How Content Marketers Can Identify Voice and Tone

3 minute read

Upland Admin

In life, how we say something is often more important than what we say. The same is true for content.

Content is how your brand showcases its unique personality online. But it’s not easy to control how you come across on the internet with written content. Facial expressions, hand gestures, and audible shifts in tone are absent. Words are all you have.

As a content creator, you need to be hyper-aware of the emotions you’re tapping into and the feeling you’re creating.
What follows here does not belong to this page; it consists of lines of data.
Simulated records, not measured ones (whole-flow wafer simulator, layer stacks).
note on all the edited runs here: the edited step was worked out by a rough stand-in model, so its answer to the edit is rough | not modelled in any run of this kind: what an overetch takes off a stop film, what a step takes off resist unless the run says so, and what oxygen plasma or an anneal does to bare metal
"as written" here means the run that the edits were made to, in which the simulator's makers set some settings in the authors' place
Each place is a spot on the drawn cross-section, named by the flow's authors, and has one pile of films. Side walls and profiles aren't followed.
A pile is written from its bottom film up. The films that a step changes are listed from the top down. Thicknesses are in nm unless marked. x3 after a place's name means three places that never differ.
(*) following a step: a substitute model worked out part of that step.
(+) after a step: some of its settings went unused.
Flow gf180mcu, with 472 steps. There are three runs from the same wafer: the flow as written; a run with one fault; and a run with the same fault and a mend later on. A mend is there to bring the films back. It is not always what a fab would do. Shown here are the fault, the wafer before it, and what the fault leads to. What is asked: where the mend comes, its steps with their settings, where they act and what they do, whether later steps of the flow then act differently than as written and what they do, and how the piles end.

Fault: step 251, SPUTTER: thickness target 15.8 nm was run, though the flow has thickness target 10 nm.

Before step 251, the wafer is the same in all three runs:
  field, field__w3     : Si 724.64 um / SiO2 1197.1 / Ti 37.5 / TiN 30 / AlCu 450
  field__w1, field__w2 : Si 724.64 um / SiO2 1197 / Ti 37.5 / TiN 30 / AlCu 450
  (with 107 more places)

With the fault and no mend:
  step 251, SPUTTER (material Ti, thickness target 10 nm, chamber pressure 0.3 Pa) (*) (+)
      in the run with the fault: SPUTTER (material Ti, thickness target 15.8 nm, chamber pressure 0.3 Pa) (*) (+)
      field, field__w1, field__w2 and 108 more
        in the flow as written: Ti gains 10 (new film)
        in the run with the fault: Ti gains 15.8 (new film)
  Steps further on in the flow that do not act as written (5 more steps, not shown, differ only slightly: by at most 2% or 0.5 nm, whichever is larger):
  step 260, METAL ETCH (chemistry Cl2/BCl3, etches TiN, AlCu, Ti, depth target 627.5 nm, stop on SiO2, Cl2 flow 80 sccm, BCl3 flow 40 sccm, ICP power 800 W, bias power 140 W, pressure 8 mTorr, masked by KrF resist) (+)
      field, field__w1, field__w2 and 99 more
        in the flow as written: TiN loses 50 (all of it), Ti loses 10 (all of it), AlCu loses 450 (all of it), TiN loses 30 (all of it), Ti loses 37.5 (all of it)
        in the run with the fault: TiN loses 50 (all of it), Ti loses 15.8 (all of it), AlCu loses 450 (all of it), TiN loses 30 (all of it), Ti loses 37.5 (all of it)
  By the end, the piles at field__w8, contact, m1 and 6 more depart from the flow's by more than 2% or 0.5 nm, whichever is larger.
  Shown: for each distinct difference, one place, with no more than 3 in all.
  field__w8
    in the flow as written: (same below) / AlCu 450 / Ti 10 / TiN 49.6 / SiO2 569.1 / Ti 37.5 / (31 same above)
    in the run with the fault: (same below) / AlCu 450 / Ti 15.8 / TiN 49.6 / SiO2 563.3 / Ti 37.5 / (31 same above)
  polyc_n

What’s the best way to monitor your tone? Follow these steps.

1. Know Your Audience

Before you decide on different tones of voice for your content, you need to know exactly who you’re talking to. To get to know your audience, you can:

  • Review existing buyer personas
  • Conduct user research
  • Interview stakeholders
  • Interview users

Ask yourself: Who is reading your content? What are they looking for? What mood are they in?

Once you have an idea of the different kinds of people reading your stuff, you’ll be much more successful tailoring your content to fit their needs.

2. Identify Your Voice

A lot of marketers conflate the meaning of voice and tone—they use the terms interchangeably, when in fact they mean very different things.

Just like your own voice, your brand voice should never change. It’s the essential personality of your brand informed by your organization’s mission and core goals. Your brand tone on the other hand can and should change based on the situation.

Before you adjust your tone, you need to establish your brand’s voice. What does your organization stand for? If it were a person, what would it be like? Is it funny? Playful? Serious? Efficient? Snarky?

If they aren’t already, stakeholders should be intimately involved in crafting and approving this brand voice. And everyone at your company should know what it is.

3. Identify Your Tone

Different situations require different tones. Are you creating content about something serious—a privacy document, for example? Or are you writing a targeted email? If you use a goofy or witty tone in your serious privacy document, readers will be turned off. If you’re too serious and boring in an email, you’ll lose subscribers.

Shifting your tone isn’t always intuitive. To do it well, follow these steps before creating your content:

  1. Identify the personality trait you want to exhibit in this piece of content
  2. Write a “like this” example sentence
  3. Write a “not like this” counter-example sentence
  4. State the reason you chose this particular tone of voice

Self-aware, empathetic people have more friends. Self-aware, empathetic content has more readers. Don’t you want your content to have some buddies? Follow these three steps and it’ll be the talk of the town.